The rapid growth of the IT industry has pushed disaster recovery into the forefront. Transforming from a simple concept derived from computer center personnel, it has become a highly critical solution for companies both large and small.


The concept of disaster recovery began as the dependency of companies relied more and more heavily on computer systems. The 1980s and 1990s saw IT disaster recovery blossom and the rapid growth of the Internet in the late 1990s through the 2000s increased company’s dependencies on IT systems and solutions even more. Today, most major corporations reserve a separate percentage of their IT budget just for disaster recovery. Planning and executing a reliable and successful recovery solution is critical.
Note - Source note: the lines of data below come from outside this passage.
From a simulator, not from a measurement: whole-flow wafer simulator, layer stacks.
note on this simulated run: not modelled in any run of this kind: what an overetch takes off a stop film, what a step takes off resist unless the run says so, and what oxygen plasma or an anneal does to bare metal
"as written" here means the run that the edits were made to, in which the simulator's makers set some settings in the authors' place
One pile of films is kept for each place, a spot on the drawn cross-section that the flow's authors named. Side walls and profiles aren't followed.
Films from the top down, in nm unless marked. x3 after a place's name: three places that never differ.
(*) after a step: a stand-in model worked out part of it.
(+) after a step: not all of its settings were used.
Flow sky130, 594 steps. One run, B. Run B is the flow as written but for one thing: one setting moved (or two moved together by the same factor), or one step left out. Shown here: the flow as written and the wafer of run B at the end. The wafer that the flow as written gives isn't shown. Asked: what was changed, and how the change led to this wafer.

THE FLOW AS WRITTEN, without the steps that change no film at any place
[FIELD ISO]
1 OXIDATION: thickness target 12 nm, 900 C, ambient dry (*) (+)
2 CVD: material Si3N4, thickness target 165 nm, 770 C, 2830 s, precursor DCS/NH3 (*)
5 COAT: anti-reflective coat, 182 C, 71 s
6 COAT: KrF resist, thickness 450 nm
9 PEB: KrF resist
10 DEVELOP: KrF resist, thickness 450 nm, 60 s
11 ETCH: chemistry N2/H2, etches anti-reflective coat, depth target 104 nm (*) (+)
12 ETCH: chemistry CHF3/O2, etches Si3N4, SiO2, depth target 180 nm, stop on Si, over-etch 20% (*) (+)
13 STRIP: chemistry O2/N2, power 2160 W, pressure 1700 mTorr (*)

Another hot topic, cloud computing, is also on the disaster recovery radar. Cloud DR is gaining popularity with its pay-as-you-go pricing offering a reduced cost and less start-up obligations for companies. Various Cloud DR options are already available but the main categories include Do It Yourself DR, DR-as-a-Service and Cloud-to-cloud disaster recovery. DIY DR utilizes a third party’s cloud while DRaaS includes prepackaged services with pay-as-you-go rates based on your recovery point objective and recovery time objective. C2C DR allows clients to spread their cloud data to multiple data centers with the option to rollover in the instance of an issue.


With the growing interest in cloud and cloud DR, it’s important to keep in mind the pros and cons of this new form of DR and also what a company is specifically looking to do. As the IT space continues to grow, change and evolve, it will be most interesting to see how it will mold to fit those changing needs, including those of cloud DR.